PHP Bugs  
php.net | support | documentation | report a bug | advanced search | search howto | statistics | login

go to bug id or search bugs for  

Bug #40846 pcre.backtrack_limit too restrictive
Submitted:17 Mar 2007 7:19pm UTC Modified: 20 May 2007 11:22am UTC
From:crisp at xs4all dot nl Assigned to:
Status:Open Category:Feature/Change Request
Version:5.2.1 OS:all
Votes:57 Avg. Score:4.7 ± 0.6 Reproduced:54 of 54 (100.0%)
Same Version:29 (53.7%) Same OS:40 (74.1%)
View/Vote Add Comment Developer Edit Submission

Have you experienced this issue?
Rate the importance of this bug to you:

[17 Mar 2007 7:19pm UTC] crisp at xs4all dot nl
Description:
------------
The new pcre.backtrack_limit configuration directive is by default too
restrictive (100.000) which results in failure of many - often quite
simple - regular expressions.

I take it that this directive overrules the default setting for
MATCH_LIMIT in PCRE which will also imply that the naming of this
directive is wrong since MATCH_LIMIT is for every match() call in PCRE,
not only those for backtracking.

It would make more sense to change the default of both
pcre.backtrack_limit and pcre.recursion_limit to the ones that PCRE
itself also supplies (10.000.000 for both) - that way there won't be a
compatibility problem with previous versions of PHP as we have now.

Reproduce code:
---------------
$a = 'baab' . str_repeat('a', 100024);
$b = preg_replace('/b.*b/', '', $a);

Expected result:
----------------
I would expect $b to contain 100024 times 'a'

Actual result:
--------------
$b is a nullpointer, preg_last_error() reports '2' which is
PREG_BACKTRACK_LIMIT_ERROR
[17 Mar 2007 7:26pm UTC] tony2001@php.net
>that way there won't be a compatibility problem with previous
>versions of PHP as we have now.
Changing the limit doesn't mean removing the limit.
[17 Mar 2007 8:16pm UTC] crisp at xs4all dot nl
>Changing the limit doesn't mean removing the limit.
But if you change the default limits to match the defaults limits set in
PCRE internally you won't affect it's behavior compared to previous
versions of PHP where the internal settings in PCRE were not
overridden.

Either that or don't override PCRE's internal settings unless these
directives are explicitly set and enabled in php.ini (at the moment
these directives are commented in the php.ini samples).
[19 May 2007 6:49am UTC] tigr at mail15 dot com
For me this new behaviour have broken my templates system. While some of
regexpes where simplified, others could not be done so. In some
situations increasing these numbers of little help. For instance(the
regexp was simplified greatly, in real-life application it is much more
complex):

<?php

echo preg_replace('/\$[a-z]+([a-z]*(?:\[[a-z]*\])?)*/i'
, 'replaced', '$abc $something[something]');

echo var_dump(preg_last_error());

?>

Expected result - 'replaced replaced replaced'. Actual result - nothing,
NULL returned, preg_last_error() shows that there is
PREG_BACKTRACK_LIMIT_ERROR error. Also increasing backtrack limit leads
to another error, PREG_RECURSION_LIMIT_ERROR. Increasing recursion limit
leads to php hanging up.

Changing first or second asterisk in pattern to plus sign immediately
fixes the problem, but I need it in this way. Also, do you think that
this is a correct behaviour? I thing there is a bug somewhere that way.

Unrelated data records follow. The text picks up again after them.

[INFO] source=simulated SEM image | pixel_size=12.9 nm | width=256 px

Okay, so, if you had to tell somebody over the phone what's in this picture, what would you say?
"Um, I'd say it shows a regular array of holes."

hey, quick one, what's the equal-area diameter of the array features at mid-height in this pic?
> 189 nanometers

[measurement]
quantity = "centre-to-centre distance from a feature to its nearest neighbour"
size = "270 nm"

However, this works pretty well on php 4.x, 5.x and even at 5.2.1 (at
one of the hosts), but it does not work on my local php5.2.2 on
WinXPsp2.
[19 May 2007 8:32am UTC] tigr at mail15 dot com
Sorry, little mistake: expected result not 'replaced replaced replaced',
but 'replaced replaced'.
[20 May 2007 10:49am UTC] nlopess@php.net
we simply can't increase recursion limit or we risk segfaulting php.
increase the backtrack limit is also risky, but is much safer (although
regexes with much backtracking are usually not well written). I'll think
more about this..
[20 May 2007 11:09am UTC] tigr at mail15 dot com
It is kinda strange: previous versions work pretty nice, swiftly
executing all patterns. And in some situations (as I mentioned before)
increasing recursion and backtrack limits just won't help. I suppose
it's wrong behaviour.

Also, note that examples are pretty short and simple. Increasing both
limits to 1 000 000 does not help - just why?
[20 May 2007 11:22am UTC] crisp at xs4all dot nl
PHP 5.2.0 includes an update of the PCRE library (version 6.7), so some
problems may not be totally due to the restrictive limits of the PCRE
settings in PHP but could be a bug/regression in PCRE itself.

PCRE has always been very poor in internal optimisation of expressions
that contain look-aheads or look-behinds, especially when they are
combined with some OR'ed subexpression. It's backtracking mechanism is
quite simplistic and doesn't rule out execution paths that are sure not
to result in a match - in fact, it doesn't have any sort of execution
planner.
[16 Aug 2007 3:58pm UTC] brandon at invisionpower dot com
Installations of 5.2 are causing this issue for us with relatively
simple regex.  Users can submit an arbitrary amount of data (I work on a
bulletin board software) that is parsed out for bbcode tags.  Even
simple expressions are causing problems.

			$txt = preg_replace_callback( "#\[code\](.+?)\[/code\]#is", array(
&$this, 'regex_code_tag' ), $txt );

var_dump( preg_last_error() );

The callback function is not being hit at all and the output is int(2)
(backtrack limit hit).  Increasing backtrack limit to 1,000,000
"resolves" the issue, but with shared hosting plans it's unrealistic to
expect hosts to make php.ini changes to allow this.

I agree with crisp - the limit in PHP should bet set to the internal
PCRE options, with the php.ini settings allowing you to reduce them if
you wish.  PHP should not arbitrarily reduce them.
[16 Aug 2007 7:00pm UTC] drnick at physics dot byu dot edu
I just wanted to throw out that I completely agree with crisp.  We
recently updated PHP on our webserver to 5.2.3 and had issues with our
template system on input sizes of a certain size (>100K).

The idea of allowing PHP to enforce limits on the PCRE library is fine,
but having the default action (when recursion_limit and backtrack_limit
are commented-out) be PHP overriding PCRE's internal limits is VERY
problematic.  Aside from being incredibly anti backwards-compatible, I
believe PHP should not make arbitrary assumptions such as these.

I believe PHP should be changed so that the default action is to make
use of PCRE's internal limits, and if people want to enforce their own,
they can make that decision via the options. Perhaps modify
php.ini-recommended to explain the options and say why having external
limits can be good.
[10 Dec 2007 2:18pm UTC] daan at react dot nl
This issue is still a problem, plus this low setting is also the cause
of segfaults.
(see http://bugs.php.net/bug.php?id=43031)

At the moment even this simple regexp segfaults 5.2.5:
preg_match('/(.)*/', str_repeat('x', 6000));

I hope that is not intended behavior, as is suggested in the reply in
bug report 43031.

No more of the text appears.